Recent headlines reflect the shifting mood in multifamily, with stories warning of weakness in the sector due to rising construction and operating costs, a wave of new supply, and rising borrowing costs. Other headlines have focused on the sharp increase in distressed CLO loans. On the surface, the future seems bleak for multifamily, but the outlook for 2024 may not be as black-and-white. Unlike office, multifamily is not facing structural demand issues, as the American housing market has historically been under-supplied. Even as elevated mortgage rates pull back from their recent highs, sales of new and existing homes continue to slide and prices remain elevated, keeping many would-be buyers in the rental market.

Many parts of the multifamily market are slowing, which may signal a normalization after a period of double-digit rent growth during 2021 and 2022. Some of these changes may be the result of broader shifts in consumer habits and the economy. Although the US consumer overall is in a healthy position with low unemployment, the practice of job hopping, which fueled significant wage growth in recent years, has slowed. This is creating a headwind for multifamily properties – workers are deciding to stay put and are likely delaying housing decisions.


Figure 1 - Expectations for property type performance over the next 12 months

Insight Figure Property type performance


Growing headwinds

While the majority of the multifamily sector remains on solid footing, a small amount of distress in this part of the market – which could translate to thousands of units – shouldn’t be dismissed. According to Altus data, multifamily remains one of the largest property types within CRE: 18% of the industry’s total property count and square footage, and 27% of total dollar value invested. Any disruption could have enormous implications.

The sector is currently facing numerous headwinds – multifamily construction and operating costs have begun to accelerate again, and rising insurance premiums have been another sore point, particularly in high-growth coastal metros.

These factors are ultimately contributing to decreased expectations for net operating income (NOI) growth within portfolios that include multifamily properties. Close to half of US respondents to the US Q1 CRE Industry Conditions and Sentiments Survey, with multifamily in their portfolios, decreased expectations for NOI growth versus 12 months ago, while just under 40% of firms with no exposure said the same. Additionally, more than 70% of respondents with multifamily properties in their portfolio have increased expectations for cap rates; less than 60% that lack multifamily exposure said the same.



Figure 2 - Expectation changes compared to 12 months ago

Insight Figure expectation changes

Rising costs are just one of the headwinds facing multifamily properties. Another is the rapid build-out of new units in recent years, having a dampening effect on rental rates. After seeing healthy growth between 2021 and early 2023, rents in many markets – such as in Austin – have started to fall as existing owners compete with an onslaught of new supply. This may distort the national story, as sunbelt markets drive much of the observed decline.

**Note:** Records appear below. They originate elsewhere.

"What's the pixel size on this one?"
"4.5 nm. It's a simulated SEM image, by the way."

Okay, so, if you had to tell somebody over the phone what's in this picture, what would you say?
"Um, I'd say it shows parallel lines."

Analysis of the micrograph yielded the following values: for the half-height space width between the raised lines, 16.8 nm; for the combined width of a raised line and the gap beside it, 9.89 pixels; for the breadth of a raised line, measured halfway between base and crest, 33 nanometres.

Figure 3 - Rent growth is now a concern

Insight Figure rent growth concerns


Looking ahead


As many as 40% of firms with at least some exposure to multifamily in their portfolios expect NOI growth to decrease over the next 12 months. In contrast, only a quarter of those without exposure to multifamily are preparing for a similar pullback. The expectations for cap rates amongst these firms are similar. Although cap rates for multifamily are already seen as rising faster than other parts of the market, the negative sentiment becomes more pronounced over the next 12 months. Looking a year out, more than 30% of portfolios with multifamily expect cap rates to rise versus just under 15% of firms without exposure to that part of the market.

Unlike office space, most multifamily buildings will likely have an easier time refinancing, particularly those properties with institutional owners with strong relationships with their lenders. But that won’t be the case for all the owners in this category.

Newly constructed multifamily properties with low underwritten cap rates may be at risk of failing to cover debt obligations at maturity. In turn, this could create future opportunities for buyers of distressed properties. Interest rates will be a contributing factor by lowering borrowing costs, but it will likely take more than the handful of rate cuts expected by the US Federal Reserve this year to have a material impact on the multifamily market. While rate cuts could spark some action in the sector, we might not see any big moves in this category until 2025.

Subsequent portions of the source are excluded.